Every now and then I find myself trying to resurrect some bit of technology from the past. As Satchel, the dog in the strip Get Fuzzy) once said, “I love living in the past…it’s so predictable.”
I’ve decided it’s time to replace my faithful audio sidekick, a portable radio that I got to help past the time doing carpentry work back in the 70s. It’s still working, but senility has invaded it’s plastic mind: the radio dial is kaput (fine if you like the station at the very end of the dial), the volume knob has a short (two choices: barely audible, and teenager blaring), it no longer likes batteries (contacts corroded long ago), and while the paint spatters offer a nice patina-like effect to the outside, it looks like hell sitting on the bathroom sink counter where I like to listen to the BBC while getting ready in the morning. No problem, except the BBC doesn’t come in on the station at the end of the dial.

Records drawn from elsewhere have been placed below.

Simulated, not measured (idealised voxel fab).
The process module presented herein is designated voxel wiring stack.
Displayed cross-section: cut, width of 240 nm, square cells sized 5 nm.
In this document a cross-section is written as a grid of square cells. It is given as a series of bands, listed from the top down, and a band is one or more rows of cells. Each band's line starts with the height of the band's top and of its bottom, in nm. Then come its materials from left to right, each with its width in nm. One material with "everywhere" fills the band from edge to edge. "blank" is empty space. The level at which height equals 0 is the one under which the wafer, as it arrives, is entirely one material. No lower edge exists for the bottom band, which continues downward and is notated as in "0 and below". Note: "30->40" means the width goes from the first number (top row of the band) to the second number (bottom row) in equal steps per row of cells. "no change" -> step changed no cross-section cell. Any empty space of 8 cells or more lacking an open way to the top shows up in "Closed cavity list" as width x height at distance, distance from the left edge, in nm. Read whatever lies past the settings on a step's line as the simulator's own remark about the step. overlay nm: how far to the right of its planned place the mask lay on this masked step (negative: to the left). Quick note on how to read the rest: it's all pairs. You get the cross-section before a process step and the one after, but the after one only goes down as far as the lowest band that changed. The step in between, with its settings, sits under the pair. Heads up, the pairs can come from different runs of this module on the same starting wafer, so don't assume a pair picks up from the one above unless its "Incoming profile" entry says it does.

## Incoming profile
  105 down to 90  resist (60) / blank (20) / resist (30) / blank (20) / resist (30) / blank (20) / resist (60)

Easy to replace, right? Not so fast, boombox breath. Seems like this type of radio mostly exists in the minds of old farts like me (I’m not quite in the old fart category yet, still working towards my old-fart merit badge). Oh, you can find portable mp3 players, boom boxes in all shapes and sizes, and strange looking morphs of plastic and colors that allegedly offer sound (if you can decipher the instructions), but to find a good old portable radio the size of a hardback book is a challenge. At least it has been so far. I’ve been to four stores with no luck.
But I’m determined to find my OFR (old-fart radio), even if I have to start visiting pawn shops and flea markets in the process (or maybe garage sales at old folks homes, but that’s probably a bit extreme…or maybe not!).
I’m sure I’ll find it, and at this point it’s become a principle-sort-of-thing challenge. It may take awhile, but I’ll persevere. Guess when I finally find one, I’ll have to buy two so I don’t go through this again in another 30 years. I can always put one of them next to the Lava Lamp to keep it company.
Hi Gary — I was so excited to get your comment on my blog – my first. Thanks. Unfortunately, you will have to read all my babble to find out about me.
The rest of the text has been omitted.